Imagine how many volumes necessary for WILD WEST WEEKLY...
I don't recall (and haven't read it) if A REQUIEM FOR ASTOUNDING did a similar taxonomy on the early decades of ANALOG...
Breathes there a reader who would be consistently interested in all the conten in all the forms that the US ARGOSY took? Possibly. (I would be Very Mildly Interested in all of it...but can think of other magazines that I'd prefer to devote my time thus to, if I was to take on such a project...leaving aside those that were good and short-run.)
Sweet! Thanks for the heads-up.
Tackling ARGOSY or WILD WEST WEEKLY in similar fashion would be monumental undertakings, all right. I'd have some interest in both. I think it would require teams of readers and reviewers.
I'd love to see similar tomes for Hitchcock, Queen, and Shayne as well. I've started an annotated Hitchcock book on the first twenty years but as you say, James, it's a project designed for more than one reviewer. 240 or so issues is going to take me quite a while amidst my other projects. Stark House and Jeff Vorzimmer happened to catch me in the middle of writing that book on Manhunt. About 25% of the book was written by April 2020 (when Jeff contacted me) but then the deadline forced me to read the remaining 80+ issues in just six months. Thank goodness Jeff was in charge of the index and introductions as that's not really my cup of tea. And thanks, James, for getting the word out everywhere.

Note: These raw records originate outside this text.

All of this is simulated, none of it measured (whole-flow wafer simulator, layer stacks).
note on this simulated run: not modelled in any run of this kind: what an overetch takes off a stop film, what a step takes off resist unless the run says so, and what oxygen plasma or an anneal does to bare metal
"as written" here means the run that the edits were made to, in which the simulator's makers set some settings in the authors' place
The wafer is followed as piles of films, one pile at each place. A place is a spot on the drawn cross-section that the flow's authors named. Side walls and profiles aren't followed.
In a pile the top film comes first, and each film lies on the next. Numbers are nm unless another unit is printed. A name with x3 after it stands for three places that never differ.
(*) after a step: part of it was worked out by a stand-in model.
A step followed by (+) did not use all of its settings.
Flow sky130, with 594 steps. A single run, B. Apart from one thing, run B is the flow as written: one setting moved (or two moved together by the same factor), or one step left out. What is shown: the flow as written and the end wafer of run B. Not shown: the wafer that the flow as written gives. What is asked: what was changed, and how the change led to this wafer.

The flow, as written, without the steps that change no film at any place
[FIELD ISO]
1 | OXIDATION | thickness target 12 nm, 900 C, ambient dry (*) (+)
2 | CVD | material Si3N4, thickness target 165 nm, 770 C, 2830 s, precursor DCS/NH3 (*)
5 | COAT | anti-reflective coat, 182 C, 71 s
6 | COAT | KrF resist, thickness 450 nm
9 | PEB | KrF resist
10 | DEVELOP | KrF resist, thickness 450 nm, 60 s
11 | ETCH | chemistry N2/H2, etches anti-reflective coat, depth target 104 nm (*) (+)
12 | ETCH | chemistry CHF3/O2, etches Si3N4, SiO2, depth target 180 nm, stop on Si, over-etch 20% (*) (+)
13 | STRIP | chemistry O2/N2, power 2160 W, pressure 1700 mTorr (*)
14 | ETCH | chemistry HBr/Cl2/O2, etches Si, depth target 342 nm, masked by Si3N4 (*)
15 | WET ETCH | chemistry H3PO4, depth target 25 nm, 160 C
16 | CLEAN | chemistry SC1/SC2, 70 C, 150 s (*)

Peter Enfantino is the world's biggest expert on Manhunt and I'm eagerly awaiting this book since I think Manhunt is the best hard boiled crime fiction digest magazine. Now we need a big collection and a big companion on the Manhunt imitators! They published some good fiction every now and then as I'm finding out while reading Robert Silverberg's Rough Trade, a collection of his stories for Guilty and Trapped.